Water management

Water management refers to both the technical means used to implement water systems (environmental assessment, landscaping and building of hydraulic structures) and to the related organizations operating and maintaining them.

In Ancient Arabia, water management included the irrigation of agricultural and pastoral lands, the supply of drinking water to humans and animals, as well as protection from surface runoff and floods. Despite the fact that the climate in most of Arabia is arid to semi-arid, irrigation should not merely be seen as a way of compensating for the lack of water. In some regions with higher rainfall, it was also a means of increasing land yields (Charbonnier & Schiettecatte 2013: 88).

Rainfed terraces can be regarded as a type of water management since their horizontality contributes to retaining runoff so that it infiltrates the soil. Rainfed terraces are characteristic of the mountains of Southwest Arabia, where precipitation is high, and their origins date back to the Bronze Age (Wilkinson 1999: 187). In the first half of the 1st millennium CE, large cross-valley walls appear for the first time, which seem to have retained both wādī floods and sediments (Wilkinson & Edens 1999: 11). Terraces differ from irrigation systems in the sense that water is used on the spot and not moved from its point of capture to cultivated areas.

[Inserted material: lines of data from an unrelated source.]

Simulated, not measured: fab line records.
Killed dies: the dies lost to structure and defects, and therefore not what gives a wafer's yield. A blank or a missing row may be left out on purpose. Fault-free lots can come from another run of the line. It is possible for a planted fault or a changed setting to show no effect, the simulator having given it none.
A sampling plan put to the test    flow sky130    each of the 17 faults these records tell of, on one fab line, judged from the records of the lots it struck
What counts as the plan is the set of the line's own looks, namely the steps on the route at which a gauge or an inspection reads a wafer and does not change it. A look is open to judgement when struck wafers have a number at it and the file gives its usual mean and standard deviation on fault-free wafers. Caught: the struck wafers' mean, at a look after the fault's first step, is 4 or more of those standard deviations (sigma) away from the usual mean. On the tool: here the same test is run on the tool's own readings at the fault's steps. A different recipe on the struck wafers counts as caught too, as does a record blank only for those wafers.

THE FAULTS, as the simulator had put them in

An irrigation system is composed of various structures designed to capture, transport and store water. Water harvesting structures in Ancient Arabia include diversion walls, dams, wells and underground draining galleries. Canals transfer water, sometimes over long distances, from where the resource is collected to where it is used. Distribution canals also form the backbone of irrigation systems. The flow of water is divided or directed using water distributors. Spillways can also be implemented to evacuate excess water or drain plots of land. Two models of irrigation systems stand out in Arabia, each related to specific types of exploited resources. The Pre-Islamic water systems of Southwest Arabia were supplied by wādī floods, available for a short period of time, and were designed to distribute as much water as possible over the largest possible surface area. Water distributors were thus designed to let water flow through while dividing the flow (Gentelle 1991: 51). In Southeast Arabia, on the other hand, irrigation systems fed by underground draining galleries were designed to share water continuously by means of water distributors equipped with sluices to guide the flow and successively supply the different plots (Charbonnier 2014). The water ended up in cultivated plots, sometimes on terraces. The purpose of the latter was to flatten the land in order to regulate water flow and prevent erosion. Irrigated terraces are thus attested in Southwest and Southeast Arabia throughout the 1st millennium BC, both in mountains and lowlands (Gentelle 1991: 44–46; Purdue et al. 2019).

Water harvesting structures

In ancient Arabia, a distinction must be made between engineering works harvesting surface water resources (dams, diversion walls and some types of terraces) and structures exploiting groundwaters (wells and underground draining galleries).

The diversion of intermittent water courses is attested since the Early Bronze Age in Arabia, in the northwest and southwest regions (Brunner 1997: 196; Lüthgens et al. 2023). However, in the 1st millennium CE, diversion walls were mainly documented in the desert margins of Southern Arabia, which benefited from heavy summer rainfall. In Northwest Arabia, the function of the wall blocking the Wādī Muʿatadil (Bawden 1979), near the site of Dadan, remains unclear (perimeter wall or dam?). In the mountains of Southeast Arabia, an irrigation system dating from the early 1st millennium BCE, fed by runoff, was partly excavated in the oasis of Masāfī, but the catchment system was not preserved and it is thus impossible to determine whether it consisted of a diversion wall or a simple harvesting canal (Charbonnier et al. 2017).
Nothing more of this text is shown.